I’m leaving the cushy office job, I’m leaving the MBA program, and I’m leaving my friends and family. I’m leaving everything in my life behind to chase a wild and possibly even stupid dream. I am baptizing myself by fire.

I am moving to D’Iberville, Mississippi to fight for the Alan Belcher MMA Club Fight Team. I am taking the biggest risk of my life. There is no clear path here, and no guarantee that it will work out. I am as scared as I’ve ever been. Yet, in my gut, I know I am making the right choice.

Oddly enough, this is the most liberated I have felt in a long time. I am doing what I feel I should be doing. I am doing what I want to do. My goal is to be the UFC Lightweight Champion, and I’ll be damned if I don’t give it all I’ve got.



The Hammer & The Nail


That is my only thought as the 6’4, 250 lb “Vanilla Gorilla” launches his body into the air, with the intent of crashing his bowling ball sized knee into my pretty, little face. The knee grazes past my head, and I let out a momentary sigh of relief. My relaxation lasts only a second as a dinner plate sized hand crashes into my sternum, knocking the wind out of me.  I stumble backwards, failing to regain the air that has been stolen from me. I’m in survival mode as this behemoth of a man barrels towards me. He winds up another punch, but my instincts kick in. I duck under his arms, and explode into a textbook double leg take-down. Unfortunately, physics was not on my side as he didn’t budge. I bounced off him as if I’d run into a brick wall, falling firmly on my ass. The Vanilla Gorilla stands above me, ready to pounce. Then the bell rings, and I am saved from a barrage of punches.
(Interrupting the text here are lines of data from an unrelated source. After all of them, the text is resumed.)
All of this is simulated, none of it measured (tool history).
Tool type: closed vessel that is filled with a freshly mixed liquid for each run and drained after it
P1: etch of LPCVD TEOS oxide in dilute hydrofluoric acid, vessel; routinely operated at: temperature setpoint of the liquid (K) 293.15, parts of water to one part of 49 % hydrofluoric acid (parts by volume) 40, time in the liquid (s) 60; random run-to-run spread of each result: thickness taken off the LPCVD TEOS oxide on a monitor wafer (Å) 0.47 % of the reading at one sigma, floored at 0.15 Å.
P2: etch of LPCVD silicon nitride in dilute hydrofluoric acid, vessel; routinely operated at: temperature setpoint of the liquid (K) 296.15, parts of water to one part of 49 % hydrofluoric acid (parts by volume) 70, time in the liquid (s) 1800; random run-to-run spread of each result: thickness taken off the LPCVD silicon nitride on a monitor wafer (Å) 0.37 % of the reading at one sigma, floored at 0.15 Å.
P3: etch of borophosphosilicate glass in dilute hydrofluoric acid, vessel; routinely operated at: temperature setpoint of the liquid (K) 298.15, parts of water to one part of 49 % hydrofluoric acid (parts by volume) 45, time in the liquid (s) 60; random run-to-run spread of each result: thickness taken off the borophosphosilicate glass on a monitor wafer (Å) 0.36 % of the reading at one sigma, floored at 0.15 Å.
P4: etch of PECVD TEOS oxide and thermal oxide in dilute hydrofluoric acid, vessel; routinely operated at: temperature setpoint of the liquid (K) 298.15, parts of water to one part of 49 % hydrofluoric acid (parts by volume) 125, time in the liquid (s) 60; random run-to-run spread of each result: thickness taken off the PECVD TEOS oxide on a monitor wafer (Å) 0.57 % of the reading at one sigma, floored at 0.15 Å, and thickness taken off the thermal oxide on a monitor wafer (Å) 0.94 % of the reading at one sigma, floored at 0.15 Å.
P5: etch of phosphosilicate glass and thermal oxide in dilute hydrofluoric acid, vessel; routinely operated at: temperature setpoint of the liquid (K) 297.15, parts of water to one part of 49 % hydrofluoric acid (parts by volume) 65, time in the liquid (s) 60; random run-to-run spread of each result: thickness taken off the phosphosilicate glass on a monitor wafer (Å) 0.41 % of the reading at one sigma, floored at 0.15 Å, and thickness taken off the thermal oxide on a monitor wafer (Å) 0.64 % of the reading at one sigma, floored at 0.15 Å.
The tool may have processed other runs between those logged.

I pull myself to my feet and wipe the blood away from my nose, thankful for the end of the round. Then I remember that I have four rounds left. Shit. I could be drinking margaritas on the beach or hiking through the mountains, yet here I am, in a fist fight with UFC Heavyweight Chase Sherman.

During these practices, where I find myself on the receiving end of an old fashioned butt kicking, I ask myself “Why the hell am I doing this?”. Then I remember that I have some big dreams to reach. I also remind myself that this is still way more fun than sitting in a cubicle.

Since moving to Mississippi, this is largely what my life has looked like. Most of my time is spent training. Some days I’m the hammer, but most days I’m the nail. Yet, one thing remains constant. Everyday I am improving.

One of the main reasons I wanted to come train with the Alan Belcher MMA Fight Team is that the team’s strengths and weaknesses are the opposite of my strengths and weaknesses. The fight team here is known for their world class striking paired with slick off the back Jiu-Jitsu. This is a perfect fit for me as I can bring my wrestling expertise to the table while developing my weaknesses in striking and Jiu-Jitsu. Each time I show up to striking or Jiu-Jitsu practice, I’m training with fighters much better than myself in these areas. It forces me into a sink or swim environment. I’m either going to develop my striking and Jiu-Jitsu quickly, or I am going to continue to get my butt kicked. There is no way for me to hide from my weaknesses.

So, I’ll deal with being the nail for now. I know that it’s only temporary because everyday that I am forced to improve my weaknesses, I get better. Soon enough, my weaknesses will improve to where I am no longer the nail. Then, when fight night comes around, I get to be the hammer.